I like mascarpone cheese. It sounds like the sort of cheese that would have ruled organised crime in 1920’s Chicago with an iron fist.
I know it’s International Women’s Day but I’d like to give a shout out to all the national and local women as well.
Welcome to your 40s: here’s another chin, have a nice day.
[being haunted by the spirit of the man who invented the gif]
*extremely spooky voice* oooo I’m a jhost! Yes, it’s pronounced “jhost”
ME: sometimes i just repeat your name instead of laughing
HANNAH: that is the stupidest thing I’ve ever heard
ME: hannahannahannahannaha
Wife: I’m going to wine down
Me: You mean wind down
Wife: No
I’ve met all my fitness goals by integrating a balanced diet of lower standards.
Scott Baio: i’m Scott Baio and i endorse Donald Trump
Trump: who the hell is Scott Baio
Scott Baio: you know, Chachi
Trump: say Chachi then
Facebook is down, so don’t say prayer doesn’t work.
Gonna pay my grandma $100 to slip “Syrian Refugee 1 and 2” onto the Thanksgiving seating chart to piss off my uncles.
I just want my kid to do what I say when I say it but at the same time be a free thinker that doesn’t just accept whatever is told to him. Is that really so much to ask?
At this point, if Pennywise tries to lure me into the sewer, I’m going.
[Dinner at Arby’s]
Me: Remember our first date here? Feels like yesterday
Her: It was lunch today. Please take me home
Me: Ahh memories
Dammit, phone. It’s always been ‘this’ and never ‘thus.’ I’ve got clumsy sausage fingers, not a conclusion to my dissertation.
Whatever snack my kid doesn’t finish in her lunchbox, I just leave in there.
By Friday, she’s got a Golden Corral style buffet.
murderer: I’m going to bury you alive
me: ok, I thought you were going to kill me
Hamburglar search history:
• sentence for stealing burgers
• do inmates get burgers
• what is prison “beef”
• countries that don’t extradite
Is there an app that makes the flatline noise? Bet I could freak out some nurses.

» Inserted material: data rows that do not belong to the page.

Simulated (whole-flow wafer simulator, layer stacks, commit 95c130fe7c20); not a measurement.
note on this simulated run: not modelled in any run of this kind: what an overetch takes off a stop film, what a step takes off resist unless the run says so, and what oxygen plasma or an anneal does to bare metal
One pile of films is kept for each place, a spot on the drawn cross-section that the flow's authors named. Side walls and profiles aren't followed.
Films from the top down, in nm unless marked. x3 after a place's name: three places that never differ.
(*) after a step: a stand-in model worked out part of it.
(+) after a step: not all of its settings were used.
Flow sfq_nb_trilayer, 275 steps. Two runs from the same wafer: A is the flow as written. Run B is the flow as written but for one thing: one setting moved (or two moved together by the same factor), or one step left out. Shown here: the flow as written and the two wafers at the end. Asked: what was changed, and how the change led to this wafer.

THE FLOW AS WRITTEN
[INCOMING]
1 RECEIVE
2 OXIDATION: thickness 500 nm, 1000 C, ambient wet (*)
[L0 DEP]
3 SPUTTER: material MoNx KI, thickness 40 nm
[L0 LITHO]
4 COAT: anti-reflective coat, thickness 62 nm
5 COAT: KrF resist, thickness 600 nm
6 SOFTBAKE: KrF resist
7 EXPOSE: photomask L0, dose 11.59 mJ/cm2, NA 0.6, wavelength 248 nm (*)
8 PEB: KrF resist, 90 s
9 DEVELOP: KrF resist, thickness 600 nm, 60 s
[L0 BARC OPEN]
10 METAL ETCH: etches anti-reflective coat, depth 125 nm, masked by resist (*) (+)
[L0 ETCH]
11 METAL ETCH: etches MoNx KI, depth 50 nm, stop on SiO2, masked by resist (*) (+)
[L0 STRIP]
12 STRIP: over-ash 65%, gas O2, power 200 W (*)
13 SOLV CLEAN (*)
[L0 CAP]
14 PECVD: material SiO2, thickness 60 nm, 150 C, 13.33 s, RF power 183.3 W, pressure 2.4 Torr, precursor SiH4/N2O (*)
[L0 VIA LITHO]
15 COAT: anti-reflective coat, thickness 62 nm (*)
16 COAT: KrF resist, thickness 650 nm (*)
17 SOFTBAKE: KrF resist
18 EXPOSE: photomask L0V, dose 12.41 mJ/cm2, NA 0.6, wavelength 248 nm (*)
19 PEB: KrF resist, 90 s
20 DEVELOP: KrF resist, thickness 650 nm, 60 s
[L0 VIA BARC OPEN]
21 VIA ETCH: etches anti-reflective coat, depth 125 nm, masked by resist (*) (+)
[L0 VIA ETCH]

I saw death today, in the face of the man at the next table, as I heard his wife say “I don’t know, do you THINK I look fat?”
HR says I’m not allowed to test the bungy rope I made out of rubber bands on the intern
Not to brag but my family won’t have to argue about all the money I won’t be leaving them when I die.
I’m a PROUD bidet user, but it didn’t occur to me how losing power in 0° weather would affect the water temp. I think I just had what could be called a religious experience with that bidet. Like, I saw things.
Kids: We’re hungry!
M: Dinner when mum gets home
K: She’s away for a week
M: OK, when I’m done tweeting
K: (sigh) we’ll wait for mum…
FACT: Uma Thurman is the only person to ever have been named by someone with a mouthful of food.
Lucky old June.
When driving: *shakes fist at pedestrians*
When walking: *shakes fist at motorists*
When running: *shakes fist at the murderer chasing me*
My girlfriend told me to treat her like a princess. So i married her off to a random stranger to strengthen the alliance with France.